View Full Version : BoSox owner: A-Rod deal is dead, dead, dead

01-05-2004, 11:56 AM

Henry: A-Rod deal is dead
Red Sox owner John Henry logs on to an internet site to ask Boston fans to put the proposed trade for Alex Rodriguez behind them.

01:00 AM EST on Monday, January 5, 2004

Red Sox owner John Henry, using an Internet fan forum to speak directly to the public, threw a stake into the heart of the barely breathing Alex Rodriguez-to-Boston trade rumors yesterday when he spoke of the potential deal in the past tense and concluded that the team is "very much at peace with the end result."
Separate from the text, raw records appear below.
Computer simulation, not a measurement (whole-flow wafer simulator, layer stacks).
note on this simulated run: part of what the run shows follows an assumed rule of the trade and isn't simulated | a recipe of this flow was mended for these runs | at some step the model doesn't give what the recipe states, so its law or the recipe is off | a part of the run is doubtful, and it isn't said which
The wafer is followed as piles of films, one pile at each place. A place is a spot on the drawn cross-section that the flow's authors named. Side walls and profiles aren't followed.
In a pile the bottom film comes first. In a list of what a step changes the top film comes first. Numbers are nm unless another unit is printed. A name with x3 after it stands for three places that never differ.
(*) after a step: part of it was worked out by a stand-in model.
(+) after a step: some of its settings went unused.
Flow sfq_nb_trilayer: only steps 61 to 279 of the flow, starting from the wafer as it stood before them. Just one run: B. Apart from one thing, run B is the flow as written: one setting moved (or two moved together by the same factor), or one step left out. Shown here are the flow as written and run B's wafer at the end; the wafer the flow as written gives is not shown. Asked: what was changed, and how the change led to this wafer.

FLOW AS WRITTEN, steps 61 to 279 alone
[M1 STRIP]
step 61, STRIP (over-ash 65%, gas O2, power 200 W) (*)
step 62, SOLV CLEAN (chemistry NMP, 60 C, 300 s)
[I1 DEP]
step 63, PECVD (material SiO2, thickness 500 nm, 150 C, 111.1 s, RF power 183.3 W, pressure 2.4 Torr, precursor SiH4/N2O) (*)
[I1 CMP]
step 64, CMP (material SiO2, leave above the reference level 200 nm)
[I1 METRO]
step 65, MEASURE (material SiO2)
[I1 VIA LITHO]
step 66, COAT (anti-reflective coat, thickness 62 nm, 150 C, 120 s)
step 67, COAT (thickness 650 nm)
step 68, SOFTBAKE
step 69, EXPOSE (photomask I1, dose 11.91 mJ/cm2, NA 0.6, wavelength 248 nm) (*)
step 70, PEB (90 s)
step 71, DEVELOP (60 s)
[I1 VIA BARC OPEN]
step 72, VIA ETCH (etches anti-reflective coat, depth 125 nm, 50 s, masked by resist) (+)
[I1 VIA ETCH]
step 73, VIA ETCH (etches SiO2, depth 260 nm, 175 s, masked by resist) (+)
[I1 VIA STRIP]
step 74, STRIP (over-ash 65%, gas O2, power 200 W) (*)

Henry and the rest of the Red Sox management team has had little to say since the Rangers declared on Dec. 23 that Rodriguez would remain in Texas. Boston's official silence, coupled with persistent reports that talks would resume after passions had settled on both sides (one Red Sox official was quoted in a published report last week as saying negotiations weren't dead but in a "coma"), kept hopes of the deal alive.

But in two postings yesterday on the Sons of Sam Horn bulletin board -- of which he is a registered member -- Henry said the trade, in the form Boston would have had to accept, would have been a "mistake".

"The second-largest tactical errors I've seen are by those who sit on their duff rather than trying to make things happen," Henry wrote in his first SOSH postings since Dec. 17, which was the day the Major League Baseball Players Association rejected the contract restructuring that had been agreed upon by Rodriguez and the Red Sox. "The largest occur when you move forward . . . simply because of momentum, effort invested, impatience and potential disappointment."

Henry hinted those would have been the reasons that the Red Sox -- without the restructured contract, and with Texas owner Tom Hicks still insisting on some financial concessions from the Sox -- went ahead with the Rodriguez trade.

"Ultimately, under the terms we were given to make it happen, making a major change in this team would have been a mistake . . . in our view," Henry wrote in the first of his two SOSH postings yesterday. "[Particularly] in [general manager Theo Epstein's] view."

While admitting it "may sound overly simple," Henry began his first posting by saying the "post-mortem" discussions of the potential trade "should emphasize that the Red Sox were afraid of losing a (future) Hall of Fame shortstop (Nomar Garciaparra, whose contract expires at the end of the 2004 and whom the Sox are unsure of being able to re-sign) and they were trying to accomodate another player (Manny Ramirez, who reportedly has asked to be traded) in exchange for a great (future) Hall of Famer (Rodriguez) who really wanted to play in Boston.

"However, 2004 and beyond are set up well enough that we had to have a deal within particular parameters for it to make sense."

The parameters Henry referred to were, apparently, financial. Without a reduction of the yearly value of Rodriguez' contract from 2004 and beyond, the Red Sox probably felt they would have no monetary flexibility to make other moves.

"Red Sox management has a consistent consensus regarding our parameters and approach," Henry wrote. "As in all baseball matters, the GM here was the lead voice internally and essentially set parameters that made sense."

Henry made two postings yesterday on SOSH, 15 minutes apart.

"We are very much at peace with the end result," he concluded. "I hope you can be as well."